Michael Brown: “Brian, it’s an absolutely fair question, and I got to tell you from the bottom of my heart how sad I feel for those people. The federal government just learned about those people today.”

So if people saw outrage, if people saw first person reporting and anger in our eyes, we had been there.

The Today Show - Campbell Brown reporting: “Why didn’t you do anything? You’re the mayor of this city. Did you call the federal government for help, did you ask the state for help? When did you make those calls? Don’t you bear some of the responsibility for what’s happened here?”

New Orleans Mayor Ray Nagin: “Look, there’s going to be plenty of blame to go around. I made calls to everybody.”

People say we found our voice on this story, after some long, cold years of one Bush term and some change.  Here’s the difference: We beat the first responders to Hurricane Katrina.  That made us witnesses.  And that gave us license to come at these government officials who were in the other side of that screen, the split-screen America we lived through for a week there, who were saying, “You know what?  Everything’s fine.” 

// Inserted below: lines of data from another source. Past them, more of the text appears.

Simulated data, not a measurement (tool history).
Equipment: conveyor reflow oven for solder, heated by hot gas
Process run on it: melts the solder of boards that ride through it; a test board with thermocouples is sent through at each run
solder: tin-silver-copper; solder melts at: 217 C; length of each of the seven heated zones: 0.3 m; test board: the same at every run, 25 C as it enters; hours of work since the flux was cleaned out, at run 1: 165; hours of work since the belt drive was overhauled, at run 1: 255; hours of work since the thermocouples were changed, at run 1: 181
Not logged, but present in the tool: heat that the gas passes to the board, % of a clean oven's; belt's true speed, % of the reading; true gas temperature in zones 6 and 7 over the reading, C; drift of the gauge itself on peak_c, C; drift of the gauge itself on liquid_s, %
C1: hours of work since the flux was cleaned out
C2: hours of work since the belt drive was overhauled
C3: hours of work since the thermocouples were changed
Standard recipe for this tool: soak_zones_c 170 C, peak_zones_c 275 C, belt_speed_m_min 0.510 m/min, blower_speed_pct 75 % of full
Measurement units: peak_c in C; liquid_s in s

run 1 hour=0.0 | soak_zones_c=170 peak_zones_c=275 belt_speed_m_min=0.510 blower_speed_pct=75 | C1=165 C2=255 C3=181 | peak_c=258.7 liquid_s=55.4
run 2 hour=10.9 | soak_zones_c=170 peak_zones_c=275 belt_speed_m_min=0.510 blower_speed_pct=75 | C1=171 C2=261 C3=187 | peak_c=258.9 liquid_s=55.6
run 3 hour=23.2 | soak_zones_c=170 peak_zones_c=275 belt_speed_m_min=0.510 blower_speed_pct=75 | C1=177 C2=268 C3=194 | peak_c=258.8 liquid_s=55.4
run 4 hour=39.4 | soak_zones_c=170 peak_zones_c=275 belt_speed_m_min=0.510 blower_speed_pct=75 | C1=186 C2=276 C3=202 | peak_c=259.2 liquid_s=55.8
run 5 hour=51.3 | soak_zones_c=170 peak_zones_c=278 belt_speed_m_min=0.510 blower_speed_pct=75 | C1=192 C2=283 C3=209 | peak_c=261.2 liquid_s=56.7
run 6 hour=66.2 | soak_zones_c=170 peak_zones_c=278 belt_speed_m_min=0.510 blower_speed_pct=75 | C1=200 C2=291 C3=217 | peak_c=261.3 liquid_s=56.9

Homeland Security Secretary Michael Chertoff, Aug. 31, 2005: “We are extremely pleased with the response that every element of the federal government...”

And if it isn’t fine, it’s gonna be, because here’s the assets we have on the ground. Here’s the assets we have moving into the area. We became witnesses.

Fri., Sept 2, 2005
When the day dawned on Friday there were signs of a change. There were finally signs that the cavalry was arriving, that this relief -- long promised -- was starting to trickle in. And people lives were going to get better.

The early heroes of the crisis were those Coast Guard helicopter pilots.  We watched so many of those pictures on TV.  The young, the old people — clearly scared of heights — being told to look straight up.  The roof top rescues were astounding.  People are alive today because of those rescues.

The politics of all this are very simple. If we come out of all this crisis and in the next couple of years don’t have a national conversation on the following issues: race, class, petroleum, the environment, then we the news media will have failed by not keeping people’s feet to the fire. Some adults performed poorly in this case.  People should know that and remember that.

I will remember all of the dead for the rest of my life.  When you come around the corner and see a body facedown within sight of the Superdome on a city street with children and adults walking by it, you know something has come unraveled.

I think of the people we met inside that Superdome.  I think of the wild-eyed people in that city who were scrounging to stay alive, to find anything to eat or to steal, to cash in for something they could convert into food.

I think of the faces.  I think of the babies.  I think of the elderly.  I think of the people who, just a few days earlier, had dignity, had their lives, weren’t defecating where they stood, weren’t reusing their children’s diapers.  I think of people living on interstate highways on cement.  And I can’t get their faces out of my mind.  But I shouldn’t, either.

They are a part of who I am.  That’s pretty much the way it should be.  I felt I had a privilege, an honor, of representing them.  It was an honor to be with them in the Superdome.  It was an honor to represent their interests, to do their pleading, on national television.

I think this is going to change our society for a good, long while.  I think it should, actually, for a lot of reasons.  It has changed my life.  It’s changed what happens when I close my eyes, try to go to sleep.

And we have to learn that the last 100,000 faces out of every major American city are going to look a whole lot like the souls we came to know in New Orleans.